No, what did it for me was this statement by Obama: "Our individual salvation depends on our collective salvation." Just eight words, but a trenchant summary of a sociopolitical philosophy that crystallizes the distinction between liberals and conservatives. For conservatives are more likely to take the opposite (and correct) view: that our collective salvation depends on individual salvation. Conservatives believe that the nation can achieve and sustain greatness only by liberating individuals to strive and reach their potential, without the coercive hand of government and haughty elites who believe that only they know the route to the Promised Land.

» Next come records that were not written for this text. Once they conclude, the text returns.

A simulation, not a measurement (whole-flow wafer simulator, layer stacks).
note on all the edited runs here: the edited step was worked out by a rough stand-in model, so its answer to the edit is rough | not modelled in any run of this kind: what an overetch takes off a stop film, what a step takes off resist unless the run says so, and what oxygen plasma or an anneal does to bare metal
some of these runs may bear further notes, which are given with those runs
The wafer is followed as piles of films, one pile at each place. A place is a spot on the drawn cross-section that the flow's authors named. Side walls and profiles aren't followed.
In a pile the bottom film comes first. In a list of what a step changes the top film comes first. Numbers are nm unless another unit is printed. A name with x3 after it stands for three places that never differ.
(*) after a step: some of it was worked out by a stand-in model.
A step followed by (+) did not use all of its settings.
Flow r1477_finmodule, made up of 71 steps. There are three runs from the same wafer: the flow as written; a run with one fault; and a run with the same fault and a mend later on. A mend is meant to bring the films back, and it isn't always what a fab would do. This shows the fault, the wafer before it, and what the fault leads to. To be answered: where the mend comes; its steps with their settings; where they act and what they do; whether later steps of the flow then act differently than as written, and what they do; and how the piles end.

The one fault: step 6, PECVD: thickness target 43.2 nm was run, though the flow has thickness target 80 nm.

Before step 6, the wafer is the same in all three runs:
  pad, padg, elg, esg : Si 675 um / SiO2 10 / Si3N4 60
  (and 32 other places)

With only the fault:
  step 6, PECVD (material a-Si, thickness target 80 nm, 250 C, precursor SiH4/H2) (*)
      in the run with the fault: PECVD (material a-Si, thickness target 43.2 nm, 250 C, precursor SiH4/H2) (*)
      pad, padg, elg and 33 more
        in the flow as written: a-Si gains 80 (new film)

Since the Magna Carta, the trend line in the West has been the struggle for democracy. Through the American and French revolutions, to the end of slavery, to the liberation of the peoples of Western and then Eastern Europe, the goal has been to wrest power from the hands of those who arrogate to themselves the belief that they know best.

Yet in the West, democracy is fraying, and one is left wondering how long the great experiment in democracy, with its emphasis on the individual rather than the collectivity, can last. Tolerance - highly touted today - for the individual is waning, for individuals can be so annoyingly ... individual. Tolerance applies to my point of view, not that of my neighbor, who ignores the wisdom of the elites. The European Union routinely sniffs at the will of the people, expressed through the democratically elected governments of its member nations, and imposes the judgment and will of a faceless Soviet-style Eurocracy. In Canada, "tolerance" - a value of the collective - trumps the value of freedom of speech - an individual value. The result is statements like this from a member of that nation's ham-fisted human rights commission, which mercilessly hunts down and punishes any kind of perceived "Islamophobia": "Freedom of speech is an American concept, so I don't give it any value." Or this from The Atlantic magazine: "The First Amendment is a peculiar and quite possibly outdated feature of the American political system, along the lines of, say, the electoral college or the District of Columbia's lack of congressional representation."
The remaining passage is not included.